Pineapple upside-down cake

Pineapple upside-down cake

B.I.Y. Bake It Yourself

There’s a fantastic South American barbecue restaurant near where I live. You sit at the table and they relentlessly pile different meats on to your plate until you can’t take it any more and press a red button on the table to make them stop! At that point, they come around with barbecued pineapple and – even though you’re bursting at the seams – no one can resist sweet, caramelised pineapple slices. This cake is my nod to that. If you feel like evoking the 1970s for pudding one evening, you can do a lot worse than having a crack at this. It is a bit old-fashioned, but I dare you to try not to reach for another slice once you’ve had a taste.


Quantity Ingredient
110g unsalted butter, at room temperature, plus more for the tin
155g caster sugar
1 can pineapple slices in juice
75g glace cherries
2 large eggs
50g ground almonds
100g plain flour
1 teaspoon baking powder
1/2 teaspoon ground ginger
1/2 teaspoon mixed spice

Tool kit

Quantity Ingredient
23 cm round sandwich tin, (not loose-bottomed)
electric whisk
wire cooling rack
serving plate


  1. Butter a 23 cm round sandwich tin and evenly scatter in 30 g of the sugar.
  2. Drain the pineapple slices. Put the first ring into the centre of the tin. Cut the remaining slices in half and arrange the crescents around the centre ring like a fan; there should be room for about 12 halves. Place cherries in the ring holes, including in the centre.
  3. Preheat the oven to 200°C. Beat the butter and remaining sugar together until fluffy, using an electric whisk. Add the eggs, one by one, beating thoroughly each time, then beat in the ground almonds. You’ll need to scrape down the sides of your bowl, to fully mix all the wet ingredients.
  4. In a separate bowl, sift together the flour, baking powder and spices.
  5. Fold the dry ingredients into the wet mixture using a silicone spatula, making sure not to leave any unmixed flour at the bottom.
  6. Pour the cake batter over the pineapple slices and bake for 30–35 minutes, or until a cocktail stick comes out clean when prodded into the centre of the cake.
  7. Take out of the oven and leave to cool for 5 minutes on a wire rack, then put your serving plate face down on top of the sandwich tin and turn the whole thing upside down to get the cake out of the tin (you may need to prise a pineapple slice gently from the bottom and replace it on the cake). Serve with coconut ice cream.

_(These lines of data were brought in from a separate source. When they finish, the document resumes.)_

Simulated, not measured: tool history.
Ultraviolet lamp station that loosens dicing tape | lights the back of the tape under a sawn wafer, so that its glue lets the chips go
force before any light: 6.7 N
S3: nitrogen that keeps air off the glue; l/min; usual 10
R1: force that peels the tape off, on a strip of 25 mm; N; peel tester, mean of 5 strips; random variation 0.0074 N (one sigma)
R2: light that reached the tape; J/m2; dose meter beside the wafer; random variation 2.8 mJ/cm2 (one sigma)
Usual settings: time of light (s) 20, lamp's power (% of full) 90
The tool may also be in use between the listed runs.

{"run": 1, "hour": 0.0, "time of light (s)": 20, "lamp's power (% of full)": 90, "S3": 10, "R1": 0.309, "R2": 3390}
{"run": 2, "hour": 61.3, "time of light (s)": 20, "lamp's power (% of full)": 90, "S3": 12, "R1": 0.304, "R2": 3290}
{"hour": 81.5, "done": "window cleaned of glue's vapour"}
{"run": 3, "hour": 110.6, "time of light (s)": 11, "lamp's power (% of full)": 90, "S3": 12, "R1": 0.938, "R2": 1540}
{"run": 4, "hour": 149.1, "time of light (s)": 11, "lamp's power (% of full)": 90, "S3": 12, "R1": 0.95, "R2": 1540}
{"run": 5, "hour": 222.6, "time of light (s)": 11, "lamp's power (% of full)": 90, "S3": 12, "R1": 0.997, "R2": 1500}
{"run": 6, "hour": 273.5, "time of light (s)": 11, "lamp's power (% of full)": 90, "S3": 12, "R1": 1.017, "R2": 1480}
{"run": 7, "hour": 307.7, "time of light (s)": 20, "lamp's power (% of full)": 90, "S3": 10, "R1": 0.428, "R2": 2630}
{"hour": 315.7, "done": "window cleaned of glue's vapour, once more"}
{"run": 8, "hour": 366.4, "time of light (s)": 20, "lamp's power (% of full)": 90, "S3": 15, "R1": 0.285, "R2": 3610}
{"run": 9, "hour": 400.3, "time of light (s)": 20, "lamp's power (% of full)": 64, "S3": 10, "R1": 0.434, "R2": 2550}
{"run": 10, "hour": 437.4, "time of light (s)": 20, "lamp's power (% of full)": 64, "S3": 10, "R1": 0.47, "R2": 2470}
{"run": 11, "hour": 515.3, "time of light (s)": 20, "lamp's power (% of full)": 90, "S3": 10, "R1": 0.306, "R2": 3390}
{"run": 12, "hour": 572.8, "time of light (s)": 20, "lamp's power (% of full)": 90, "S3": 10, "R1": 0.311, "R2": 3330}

  • This recipe has a level 2 (intermediate) difficulty.


  • Upside-down cakes work with any soft fruit you can get out of the garden, or even with apples. Fruits such as blackberries, blackcurrants, blueberries and raspberries all work well with apple. The cooking time is usually the same no matter what fruit you put in and they really taste and look ace, so get to it.